The center of a circle in the coordinate plane is a crucial concept that can be easily understood once you grasp the basics of the circle equation. For a circle represented by the equation \((x - h)^2 + (y - k)^2 = r^2\), the terms \(h\) and \(k\) are of utmost importance. They define the coordinates of the center of the circle. In this standard form, \((h, k)\) gives you the exact point around which the circle is perfectly balanced.
Let's break it down. In the given exercise, after rearranging and completing the square, the equation turns into \((x - 3)^2 + (y + 2)^2 = 0\). In this equation, note the expressions inside the parentheses are offset from zero by the values \(h = 3\) and \(k = -2\).
Therefore, the center of the circle is at the point \((3, -2)\). This means if you were to plot this circle, the center would be located precisely at the coordinate point \((3, -2)\) on the Cartesian plane. Understanding the center helps in analyzing the circle's positioning related to other geometrical shapes and objects.

The radius of a circle is another fundamental aspect that defines its size. By understanding what the radius represents and how it can be determined from the circle equation, you'll gain a clearer insight into circle geometry. The general equation \((x - h)^2 + (y - k)^2 = r^2\) shows that \(r\) is the circle's radius.
In essence, the radius is the constant distance from the center to any point on the circle's edge. Now, looking at the transformed equation from our exercise, we ended up with \((x - 3)^2 + (y + 2)^2 = 0\). Here, notice that \(r^2 = 0\), indicating that \(r = 0\).
This unusual result suggests a rather special case: rather than forming a standard circle, the collection of points effectively all coincide at the center. In technical terms, this is often referred to as a "degenerate circle" or simply a point, since the circle has no extent beyond its center point.

Completing the square is a powerful method used to transform quadratic expressions into perfect square forms, revealing valuable geometric insights about equations, particularly those involving circles. This technique helps convert a circle's general equation into the standard form, making the center and radius apparent.
To complete the square, focus on the quadratic portions of the variables. First, manipulate the variable terms (such as \(x^2 - 6x\)) to form a perfect square. This involves taking half of the coefficient of the linear term \(-6\), resulting in \(-3\), squaring it to get \(9\), and adding/subtracting \(9\) accordingly. As a result, \(x^2 - 6x\) becomes \((x - 3)^2 - 9\).
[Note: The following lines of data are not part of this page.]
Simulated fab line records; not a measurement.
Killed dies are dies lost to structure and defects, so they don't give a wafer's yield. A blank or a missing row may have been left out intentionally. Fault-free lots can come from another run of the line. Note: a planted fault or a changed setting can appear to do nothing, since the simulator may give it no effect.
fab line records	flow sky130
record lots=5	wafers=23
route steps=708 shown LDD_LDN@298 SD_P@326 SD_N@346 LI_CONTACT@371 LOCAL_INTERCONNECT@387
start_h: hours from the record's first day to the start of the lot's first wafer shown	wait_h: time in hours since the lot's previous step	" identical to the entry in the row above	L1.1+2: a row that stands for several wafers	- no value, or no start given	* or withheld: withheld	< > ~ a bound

Similarly, apply the method to the \(y\) terms: convert \(y^2 + 4y\) to \((y + 2)^2 - 4\) by following the same steps: halve \(4\) to obtain \(2\), square it to get \(4\).
These transformations simplify the equation into the neat form \((x - 3)^2 + (y + 2)^2 = 0\). Completing the square not only simplifies calculations but also offers a visual representation of algebraic expressions, turning them into familiar, easy-to-interpret geometrical forms.